Is your company offering enough entry-level jobs?

Up to five young people are now competing for every entry-level job advertised across Australia

Is your company offering enough entry-level jobs?
Think the youth today are benefiting from the employment boom? Think again.

A new report has found up to five young people are now competing for every entry-level job advertised across Australia.

Anglicare Australia’s Jobs Availability Snapshot report looked at what the job market is really like for those facing the greatest barriers to work.

For example, these include people who may not have qualifications or experience to draw on, those trying to re-enter the workforce after a long break, or those living in regional or remote areas.

In particular, Anglicare examined jobs advertised and unemployment figures from May 2017, and found there were 124,000 jobseekers who were only qualified for entry-level jobs.

The report found that those jobseekers were competing for 25,979 entry-level jobs advertised.

Moreover, the number of entry-level jobs was also falling. In 2006, about 22% of advertised jobs were entry-level. This year, it was 15%.

Steve Shepherd, CEO at TwoPointZero, previously told HRD there are a number of reasons why the youth are struggling to get jobs today.

For one, Shepherd thinks that over the last 20 or so years there has been a shift away from the culture where many organisations offer traineeships, apprenticeships, cadetships and those sorts of things.

“They have become part of the cost-cutting exercises and I think as corporations we need to consider how we reinvest in youth to continue to develop the workforce of the future,” said Shepherd.

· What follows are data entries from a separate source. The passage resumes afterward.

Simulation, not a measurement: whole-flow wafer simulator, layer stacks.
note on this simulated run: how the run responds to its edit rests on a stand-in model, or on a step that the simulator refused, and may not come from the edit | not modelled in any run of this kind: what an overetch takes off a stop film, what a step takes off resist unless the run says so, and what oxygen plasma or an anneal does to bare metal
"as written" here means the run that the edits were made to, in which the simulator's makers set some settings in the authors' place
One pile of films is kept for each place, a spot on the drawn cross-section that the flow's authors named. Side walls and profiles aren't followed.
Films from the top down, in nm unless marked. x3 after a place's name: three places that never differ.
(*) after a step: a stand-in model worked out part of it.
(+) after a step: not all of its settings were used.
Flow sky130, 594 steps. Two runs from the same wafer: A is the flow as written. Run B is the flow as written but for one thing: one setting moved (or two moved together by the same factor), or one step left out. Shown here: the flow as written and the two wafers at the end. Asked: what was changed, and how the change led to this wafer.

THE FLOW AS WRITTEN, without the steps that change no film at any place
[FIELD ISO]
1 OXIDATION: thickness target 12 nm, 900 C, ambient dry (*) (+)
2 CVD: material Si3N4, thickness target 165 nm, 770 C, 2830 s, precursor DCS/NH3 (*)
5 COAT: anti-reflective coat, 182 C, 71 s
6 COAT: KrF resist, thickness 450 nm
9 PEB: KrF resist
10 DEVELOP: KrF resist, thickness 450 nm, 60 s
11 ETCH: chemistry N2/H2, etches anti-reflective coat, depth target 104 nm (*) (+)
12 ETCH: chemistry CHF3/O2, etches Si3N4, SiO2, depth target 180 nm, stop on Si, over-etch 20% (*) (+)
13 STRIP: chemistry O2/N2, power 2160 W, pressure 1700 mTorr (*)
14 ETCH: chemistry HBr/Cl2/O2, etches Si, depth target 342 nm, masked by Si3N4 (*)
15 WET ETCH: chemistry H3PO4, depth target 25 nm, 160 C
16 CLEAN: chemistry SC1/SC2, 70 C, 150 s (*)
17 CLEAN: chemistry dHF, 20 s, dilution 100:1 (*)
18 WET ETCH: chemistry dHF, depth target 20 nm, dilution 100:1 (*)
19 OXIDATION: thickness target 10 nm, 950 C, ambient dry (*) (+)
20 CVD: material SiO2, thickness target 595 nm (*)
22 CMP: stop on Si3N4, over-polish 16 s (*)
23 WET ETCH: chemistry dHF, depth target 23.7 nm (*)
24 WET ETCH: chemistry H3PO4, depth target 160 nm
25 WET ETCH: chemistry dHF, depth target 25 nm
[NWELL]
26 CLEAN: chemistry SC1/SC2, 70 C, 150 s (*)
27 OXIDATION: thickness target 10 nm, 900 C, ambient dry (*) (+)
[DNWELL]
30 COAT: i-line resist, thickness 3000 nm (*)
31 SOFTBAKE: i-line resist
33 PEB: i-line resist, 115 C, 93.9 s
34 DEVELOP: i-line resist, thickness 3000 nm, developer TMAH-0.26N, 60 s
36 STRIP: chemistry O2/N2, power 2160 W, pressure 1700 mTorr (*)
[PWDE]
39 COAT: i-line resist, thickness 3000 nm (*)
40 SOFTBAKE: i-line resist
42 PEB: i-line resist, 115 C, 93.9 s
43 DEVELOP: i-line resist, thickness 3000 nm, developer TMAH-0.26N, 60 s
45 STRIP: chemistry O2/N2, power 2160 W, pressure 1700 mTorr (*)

He added that instead of helping young Australians understand their passions, interests and strengths to point them on the right path, we just tell them to go to university and get a degree in whatever subject they take a fancy to, with little or no thought about whether that leads them down the right vocational path.

“To address Australia’s mounting youth employment issues, we need to fix our education system and the guidance we provide young people from high school through to university,” he said.

“We need to educate students of the skills gaps in the workforce and help encourage those with the right passions into those roles. And, we need to better align education with the skills required in the workforce today.”